J-PAS: Forecasting constraints on Neutrino Masses

TL;DR

The paper forecasts J-PAS's potential to constrain neutrino masses using galaxy clustering data, showing significant improvements when combined with Planck and supernova data, thus aiding neutrino physics research.

Contribution

It adapts the Fisher matrix method to forecast J-PAS's sensitivity to neutrino masses across different models and data combinations, highlighting its potential impact.

Findings

J-PAS alone constrains neutrino mass sum to <0.32 eV (ΛCDM)

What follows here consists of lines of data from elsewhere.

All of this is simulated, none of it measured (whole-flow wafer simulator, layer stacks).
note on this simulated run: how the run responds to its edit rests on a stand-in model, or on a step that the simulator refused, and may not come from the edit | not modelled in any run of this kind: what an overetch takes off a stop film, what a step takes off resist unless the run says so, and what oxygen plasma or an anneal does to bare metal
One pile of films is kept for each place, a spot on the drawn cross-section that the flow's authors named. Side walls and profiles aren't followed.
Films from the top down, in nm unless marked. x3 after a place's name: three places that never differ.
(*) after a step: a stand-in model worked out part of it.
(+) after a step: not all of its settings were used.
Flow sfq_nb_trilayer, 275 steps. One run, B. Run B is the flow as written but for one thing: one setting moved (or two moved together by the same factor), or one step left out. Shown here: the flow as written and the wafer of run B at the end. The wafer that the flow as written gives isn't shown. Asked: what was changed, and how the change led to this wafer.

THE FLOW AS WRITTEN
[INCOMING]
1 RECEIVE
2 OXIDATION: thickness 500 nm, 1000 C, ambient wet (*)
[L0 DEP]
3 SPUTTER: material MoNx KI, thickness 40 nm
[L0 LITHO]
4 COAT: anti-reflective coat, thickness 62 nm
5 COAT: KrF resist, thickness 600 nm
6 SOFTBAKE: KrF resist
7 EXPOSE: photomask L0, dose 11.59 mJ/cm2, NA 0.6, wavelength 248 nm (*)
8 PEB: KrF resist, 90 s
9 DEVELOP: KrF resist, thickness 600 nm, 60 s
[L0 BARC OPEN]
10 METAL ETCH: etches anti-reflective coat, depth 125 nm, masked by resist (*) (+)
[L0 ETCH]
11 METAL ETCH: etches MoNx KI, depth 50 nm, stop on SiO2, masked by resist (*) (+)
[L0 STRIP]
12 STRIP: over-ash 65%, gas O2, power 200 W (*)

Combined with Planck, constraints improve to <0.061 eV

Further combined with Pantheon Plus, constraints reach <0.12 eV

Abstract

The large-scale structure survey J-PAS is taking data since October 2023. In this work, we present a forecast based on the Fisher matrix method to establish its sensitivity to the sum of the neutrino masses. We adapt the Fisher Galaxy Survey Code (FARO) to account for the neutrino mass under various configurations applied to galaxy clustering measurements. This approach allows us to test the sensitivity of J-PAS to the neutrino mass across different tracers, with and without non-linear corrections, and under varying sky coverage. We perform our forecast for two cosmological models: $\Lambda CDM + \sum m_\nu$ and $w_0w_a CDM + \sum m_\nu$. We combine our J-PAS forecast with Cosmic Microwave Background (CMB) data from the Planck Collaboration and Type Ia supernova (SN) data from Pantheon Plus. Our analysis shows that, for a sky coverage of 8,500 square degrees, J-PAS galaxy clustering data alone will constrain the sum of the neutrino masses to an upper limit at 95% C.L of $\sum m_\nu < 0.32$ eV for the $\Lambda CDM + \sum m_\nu$ model, and $\sum m_\nu < 0.36$ eV for the $w_0w_a CDM + \sum m_\nu$ model. When combined with Planck data, the upper limit improves significantly. For J-PAS+Planck at 95% C.L, we find $\sum m_\nu < 0.061$ eV for the $\Lambda CDM + \sum m_\nu$ model, and for J-PAS+Planck+Pantheon Plus, we obtain $\sum m_\nu < 0.12$ eV for the $w_0w_a CDM + \sum m_\nu$ model. These results demonstrate that J-PAS clustering measurements can play a crucial role in addressing challenges in the neutrino sector, including potential tensions between cosmological and terrestrial measurements of the neutrino mass, as well as in determining the mass ordering.